CPNs, which stands for credit privacy numbers, credit profile numbers, or consumer protection numbers, have exploded in popularity in the credit repair industry, but they can have a dark side. Use of these numbers, marketed as a replacement for consumers’ social security numbers (SSNs), can land users in federal prison on felony charges. Tradeline Supply Company, LLC has compiled the most comprehensive guide to CPNs to date in an effort to alert the consumers to the dangers of CPNs and protect them from being taken advantage of by dishonest companies.
Read Tradeline Supply Company, LLC’s detailed guide to CPNs for an in-depth analysis of this phenomenon.
“Tradeline Supply Company, LLC feels a responsibility to educate consumers on the pitfalls that exist in the credit repair industry,” said Darren Iba, Operations Manager. “Having the power to protect people through education, we strive to be a force against fraud and feel compelled to get this information out to as many people as possible before they make mistakes that can alter their lives forever.”
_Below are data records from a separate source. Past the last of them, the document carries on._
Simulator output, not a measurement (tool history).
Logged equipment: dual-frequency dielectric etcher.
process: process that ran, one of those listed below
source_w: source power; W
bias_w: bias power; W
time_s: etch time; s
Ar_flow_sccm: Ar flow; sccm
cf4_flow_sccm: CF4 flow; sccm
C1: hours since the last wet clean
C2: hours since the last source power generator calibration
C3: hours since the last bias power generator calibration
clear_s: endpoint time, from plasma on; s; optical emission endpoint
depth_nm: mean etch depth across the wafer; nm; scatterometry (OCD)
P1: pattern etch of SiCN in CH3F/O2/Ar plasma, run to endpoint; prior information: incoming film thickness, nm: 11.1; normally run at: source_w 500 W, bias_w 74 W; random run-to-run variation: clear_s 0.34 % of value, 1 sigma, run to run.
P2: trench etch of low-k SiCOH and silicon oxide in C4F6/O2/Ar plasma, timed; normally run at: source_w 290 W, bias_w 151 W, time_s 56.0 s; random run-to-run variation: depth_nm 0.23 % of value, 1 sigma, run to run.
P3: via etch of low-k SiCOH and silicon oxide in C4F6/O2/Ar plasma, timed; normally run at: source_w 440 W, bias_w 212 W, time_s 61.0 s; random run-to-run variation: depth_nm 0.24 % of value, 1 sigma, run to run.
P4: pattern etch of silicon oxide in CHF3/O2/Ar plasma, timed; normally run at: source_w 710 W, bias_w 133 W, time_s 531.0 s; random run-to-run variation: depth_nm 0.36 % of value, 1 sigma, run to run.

As Iba noted, there is no legitimate way to obtain a CPN because they are not issued or recognized by any government agency. The Federal Trade Commission and the Social Security Administration have both confirmed that CPNs are illegal and that using them in place of a real SSN is fraud.
Right now, Ibasaid, the only way to get a CPN is to purchase a stolen or fake SSN on the black market. Often, so-called CPNs are actually SSNs stolen from children, the elderly, homeless people, deceased people, or those who are incarcerated. The rest are new, fake SSNs that have not yet been issued by the government. These are generated by algorithms and checked against databases to see which numbers can pass as SSNs.
CPNs are often used to commit a new and increasingly common form of fraud called synthetic identity fraud, which is the practice of creating fake personas through a combination of real and fictitious data. This phony identity is then used to open credit accounts and make thousands of dollars in fraudulent purchases. Since the accounts are not linked to real individuals, it is difficult to track down the perpetrators and collect the debts. This type of fraud is estimated to cause billions of dollars in losses each year, with untold damage to the victims whose identities are compromised.